I disagree with Rudd on two counts - social and technical. I think the social aspects have been argued to some point, and will continue to be, so I will put my thoughts on this topic on paper from a technical point of view.
It is simply too expensive, impractical, unsustainable if not impossible to implement a blanket filter across all ISPs. Besides, any person who really wants to bypass the filter can easily do so without having to opt-out (the government, fortunately, cannot filter encrypted SSH traffic through which you can tunnel web traffic aka porn if so desired - and filtering SSH traffic would be a big hurt for the ICT industry which means it won't happen).
I once read that every week (or day perhaps) there are 600 porn sites going up. How the operators of such a filter plan to keep up still puzzles me. If they decide to use a heuristic algorithm to determine whether a site is porn or not, how will they ensure that legitimate pages (e.g., the human body) are not filtered? Will Australian students have to ask their parents to ask the government to opt-out of a porn filter for study? Won't this factor in itself render the filter moot, as it could become a trend to say that one needs no filter for study...or 'study'?

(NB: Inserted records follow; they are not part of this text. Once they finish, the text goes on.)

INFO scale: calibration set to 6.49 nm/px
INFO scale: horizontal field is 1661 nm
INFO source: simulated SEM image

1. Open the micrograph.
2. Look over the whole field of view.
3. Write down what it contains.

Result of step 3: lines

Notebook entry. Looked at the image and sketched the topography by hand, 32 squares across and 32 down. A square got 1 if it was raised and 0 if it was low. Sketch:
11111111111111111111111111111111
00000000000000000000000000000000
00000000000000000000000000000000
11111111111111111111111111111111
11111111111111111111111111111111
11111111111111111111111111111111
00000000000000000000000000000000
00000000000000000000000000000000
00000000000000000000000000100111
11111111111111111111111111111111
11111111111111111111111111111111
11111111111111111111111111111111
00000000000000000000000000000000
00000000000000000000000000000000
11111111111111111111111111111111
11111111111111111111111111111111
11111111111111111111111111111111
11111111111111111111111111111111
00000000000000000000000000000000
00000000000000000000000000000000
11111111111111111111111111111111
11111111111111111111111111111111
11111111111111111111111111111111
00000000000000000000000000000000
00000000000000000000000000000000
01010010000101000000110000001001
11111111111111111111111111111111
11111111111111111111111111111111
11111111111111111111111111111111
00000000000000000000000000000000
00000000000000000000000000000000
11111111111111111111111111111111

How does the government plan to implement an opt-out scheme? Is this filter going to be centralised so that people can be mobile - resulting in a bottleneck in terms of internet traffic? Or will it be at ISP level, incurring cost on private business who would have to maintain these filters on behalf of the government?
I cite the case of Tom Wood, a 16 year old Melbourne student, who broke the recent million-dollar NetAlert filter in a matter of minutes. Every system is bypassable by a determined individual.